Dive Buddy Woes

Date: 2020-02-01 · Word Count: 698 · Reading Time: 4 minutes

Today was just weird, and not in a good way. It started off with my dive buddy (and class mate) deciding that on the dive boat was the place to bring up some concerns they’d been having and choosing to do so at full volume so the whole boat had to listen to it. I was embarassed, to say the least.

The assertion was that my poor swimming lead to us bumping into each other frequently and that this was entirely my problem. This was rather frustrating to hear as I’d been noticing the same pattern of us frequently choosing to be in the same space, but had written it off as part of life given we’ve been doing reef research which is frequently at close quarters. Unfortunately, they were insistent that this was entirely my fault and that I needed to be more spacially aware and have better boyancy control. I’ll admit that I do need to improve in these areas, but the assertion that it was entirely my fault was somewhat galling, given this person has rather poor control themselves.
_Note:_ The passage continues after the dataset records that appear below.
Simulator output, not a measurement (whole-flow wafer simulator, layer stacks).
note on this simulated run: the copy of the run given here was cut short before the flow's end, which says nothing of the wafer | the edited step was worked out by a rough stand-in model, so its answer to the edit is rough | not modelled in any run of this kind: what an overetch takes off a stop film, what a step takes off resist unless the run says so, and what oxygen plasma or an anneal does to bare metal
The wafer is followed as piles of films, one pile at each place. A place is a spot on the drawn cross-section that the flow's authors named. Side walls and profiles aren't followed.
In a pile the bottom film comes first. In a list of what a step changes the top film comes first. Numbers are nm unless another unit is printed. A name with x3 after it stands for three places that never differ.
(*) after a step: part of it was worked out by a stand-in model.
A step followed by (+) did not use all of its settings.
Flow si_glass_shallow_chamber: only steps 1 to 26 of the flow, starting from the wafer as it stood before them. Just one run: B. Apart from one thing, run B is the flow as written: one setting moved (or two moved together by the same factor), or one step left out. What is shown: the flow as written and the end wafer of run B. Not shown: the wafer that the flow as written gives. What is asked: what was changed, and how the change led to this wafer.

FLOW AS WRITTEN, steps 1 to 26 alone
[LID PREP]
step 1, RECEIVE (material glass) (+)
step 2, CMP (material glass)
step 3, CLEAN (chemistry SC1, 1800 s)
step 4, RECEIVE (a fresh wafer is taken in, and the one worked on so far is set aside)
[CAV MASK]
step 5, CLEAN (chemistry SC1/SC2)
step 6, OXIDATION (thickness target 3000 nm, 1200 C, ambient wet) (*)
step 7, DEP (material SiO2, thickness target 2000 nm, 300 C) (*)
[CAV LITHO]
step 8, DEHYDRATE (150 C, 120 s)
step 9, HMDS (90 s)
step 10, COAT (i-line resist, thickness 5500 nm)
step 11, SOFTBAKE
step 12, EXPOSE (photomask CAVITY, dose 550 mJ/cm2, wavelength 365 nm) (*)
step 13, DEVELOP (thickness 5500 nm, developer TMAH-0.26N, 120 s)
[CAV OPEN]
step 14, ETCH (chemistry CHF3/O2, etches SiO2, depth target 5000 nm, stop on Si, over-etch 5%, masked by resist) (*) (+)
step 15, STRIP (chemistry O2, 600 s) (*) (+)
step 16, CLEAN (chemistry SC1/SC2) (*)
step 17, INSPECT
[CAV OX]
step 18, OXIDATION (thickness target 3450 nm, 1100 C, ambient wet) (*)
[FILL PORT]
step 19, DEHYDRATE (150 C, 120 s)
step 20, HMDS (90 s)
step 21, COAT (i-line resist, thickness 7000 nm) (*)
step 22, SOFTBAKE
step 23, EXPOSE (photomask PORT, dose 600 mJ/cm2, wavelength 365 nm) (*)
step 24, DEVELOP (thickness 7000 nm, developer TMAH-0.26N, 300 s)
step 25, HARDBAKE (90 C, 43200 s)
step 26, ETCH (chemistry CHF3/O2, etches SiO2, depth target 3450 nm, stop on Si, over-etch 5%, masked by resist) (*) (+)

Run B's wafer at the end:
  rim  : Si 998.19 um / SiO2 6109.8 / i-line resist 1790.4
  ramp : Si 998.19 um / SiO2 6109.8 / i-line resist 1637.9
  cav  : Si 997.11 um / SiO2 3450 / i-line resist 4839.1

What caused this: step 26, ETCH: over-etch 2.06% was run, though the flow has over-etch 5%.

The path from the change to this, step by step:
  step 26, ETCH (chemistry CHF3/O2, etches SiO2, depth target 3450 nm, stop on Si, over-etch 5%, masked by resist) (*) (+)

So, for our first dive, I chose to hold at 25 meters as they were swimming the top of the reef (around 15 meters). Surely, I thought, this would be sufficient to not have any unscheduled bumps, even if it did cost me in both decompression limit time and air consumption (for the non-divers, the deeper you go, the faster your air consumption). Unfortunately, this was not to be as they came crashing down about half way through the dive and I barely missed being kicked in the head. So, somewhat upset, I returned early to the boat; having used up all my air and, embarassingly, failed to recognise that my attemps to indicate my low air status to the dive leader had not been understood so things were a bit rushed at the end.

Unfortunately, the second dive proved to be no better as, when I was practicing hovering during the safety stop, they did manage to kick me in the head. So, not only to I get embarassed in front of the whole boat with wild accusations that our closeness in the water is entirely my fault, I then get kicked in the head as a way of reinforcing that it not actually all my fault.

Frustration turned to anger though when I attempted to pull them aside later in the afternoon to have a private chat about what’s going on and I got rebuffed. As they’ve been sniping at my for the last week and the last time I attempted to work out what was going wrong all I got was “I’ve not been sleeping well”, I feel it’s unfortunately likely that I’ll have to have a very public discussion about why this behaviour is unacceptable, rather than a quiet personal discussion about what the concerns are and how we might get back to something that works well for both of us. This is a frustrating situation to be in as we’re both going to be at the dive school together for the next month, although they’re fortunately not doing IDC so I’ll see less of them.

On the plus side, I filed another REEF survey and we got to see a whaleshark up close and personal. I did manage to get some good video of it, especially the left side, so I also got to file a Wildbook report. If you’re not familiar with these programs, REEF collects information on reef health by asking divers to do roaming surveys identifying fish species and abundance. Wildbook keeps track of Whalesharks, which we know very little about, and is able to identify them by the patterns on their skin. If you ever see a whaleshark please try to get a photo or video of the left side of the body, especially the section just behind the pectoral fin, and submit it to Wildbook.

Tomorrow is the last dive of the GoEco program, after which I start the instructor development course (IDC), which I’m greatly looking forward to. So, while today was frustrating, the next couple of weeks should be both intense and very fun.